Audiobook Review: Blood Meridian Or The Evening Sun in the West (1985) by Cormac McCarthy

 Audiobook Review
 Blood Meridian Or The Evening Sun in the West (1985)
by Cormac McCarthy


   The NYT announced with fanfare last month that they would be formally reviewing Audiobooks as separate works from the underlying print/ebook.  That's a huge shift since their prior recognition of the form was a semi-regular "AUDIOBOOKS" round up in their weekly book review.  If you've been reading this blog, you'll know that I've been a fan of Audiobooks for years because of all the driving I do back and forth between San Diego and Los Angeles.  I also rarely miss a chance to shill for the Libby library app, which allows you to check out Audiobooks for free from your local library- as valuable an app as I possess considering the price of an individual audiobook or Audible subscription. 

    Cormac McCarthy died earlier this year, which is a traditional trigger for evaluating an artistic career.  Not that McCarthy has much to worry about in that department.  Besides never winning the Nobel Prize, there wasn't much he didn't accomplish, and he did it all without prostituting himself to the cultural-industrial complex.  Whether you like his writing or not, like Bob Dylan, you have to respect his ability to do exactly what he wanted without caring about an audience, critical or popular. 

Here's a list of the McCarthy books I've read and written about- I've already done an Audiobook specific review of The Road.  I'm missing his first two books and his last two to make the set:

Child of God  (1973)
Suttree (1979)
Blood Meridian or the Evening Sun in the West (1985)
 All the Pretty Horses  (1992)
The Crossing (1994)
Cities of the Plain (1998)
The Road (2006) 
No Country for Old Men (2005)

  There can be no doubt that Blood Meridian was his breakout commercial AND critical hit.   My sense is that before Blood Meridian was released, McCarthy was four novels into his career, and he'd convinced his publisher that something was there worth supporting (this being the early 1980's and a reasonably good time to be publishing literary fiction), but he hadn't broken through with either the critics or the public.

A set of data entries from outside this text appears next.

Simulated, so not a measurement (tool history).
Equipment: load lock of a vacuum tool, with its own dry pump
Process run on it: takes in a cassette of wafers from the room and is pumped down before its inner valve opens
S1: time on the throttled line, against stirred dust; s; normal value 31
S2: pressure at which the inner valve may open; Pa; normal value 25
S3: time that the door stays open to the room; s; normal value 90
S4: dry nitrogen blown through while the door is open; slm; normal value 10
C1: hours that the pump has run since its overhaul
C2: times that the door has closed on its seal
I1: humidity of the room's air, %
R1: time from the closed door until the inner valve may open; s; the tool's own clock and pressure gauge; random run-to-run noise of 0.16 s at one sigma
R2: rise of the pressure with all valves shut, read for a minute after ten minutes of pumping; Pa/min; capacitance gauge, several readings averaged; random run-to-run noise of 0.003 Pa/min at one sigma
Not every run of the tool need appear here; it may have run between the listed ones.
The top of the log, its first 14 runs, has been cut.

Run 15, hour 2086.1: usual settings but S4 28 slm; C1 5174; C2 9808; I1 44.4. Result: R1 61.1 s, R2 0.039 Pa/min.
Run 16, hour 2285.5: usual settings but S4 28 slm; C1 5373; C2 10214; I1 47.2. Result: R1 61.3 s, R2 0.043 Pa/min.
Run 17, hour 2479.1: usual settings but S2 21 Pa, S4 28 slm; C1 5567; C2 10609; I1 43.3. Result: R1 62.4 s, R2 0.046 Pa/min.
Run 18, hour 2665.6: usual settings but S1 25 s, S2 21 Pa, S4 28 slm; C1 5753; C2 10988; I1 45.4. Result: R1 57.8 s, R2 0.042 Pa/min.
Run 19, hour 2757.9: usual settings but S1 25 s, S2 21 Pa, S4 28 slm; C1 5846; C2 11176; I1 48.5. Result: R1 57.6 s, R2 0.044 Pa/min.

  I went back and read the contemporary NYT review for Suttree published on February 18th, 1979, and it's clear that McCarthy wasn't close to a household name in 1979.  You can also see that this was still the case when Blood Meridian was reviewed by the NYT in 1985, it's a respectful review where the author clearly has an understanding of the appeal and potential of the book and author, but there are no references to the fact that McCarthy was already a cultural phenomenon. 

  My idea is that I'm going to go back and listen to all the McCarthy Audiobooks before I polish off the last four books I haven't read.  It was pretty straight forward for The Road, published in 2006 and after McCarthy had cemented his reputation with the Border Trilogy-  so it got an Audiobook published at the same time as the novel itself.  Things were less straightforward with Blood Meridian. Originally I checked out an eight hour abridged version before I found the unabridged 13 hour version narrated by Richard Poe and published in 2007.  The abridged version came out in 2009 and was narrated by Robert Slade.  I ended up listening to almost half the abridged version, so I can tell you that one thing the abridged version does is edit out the prolific and frequent use of the "n-word"- often used by the characters to refer to Native Americans.  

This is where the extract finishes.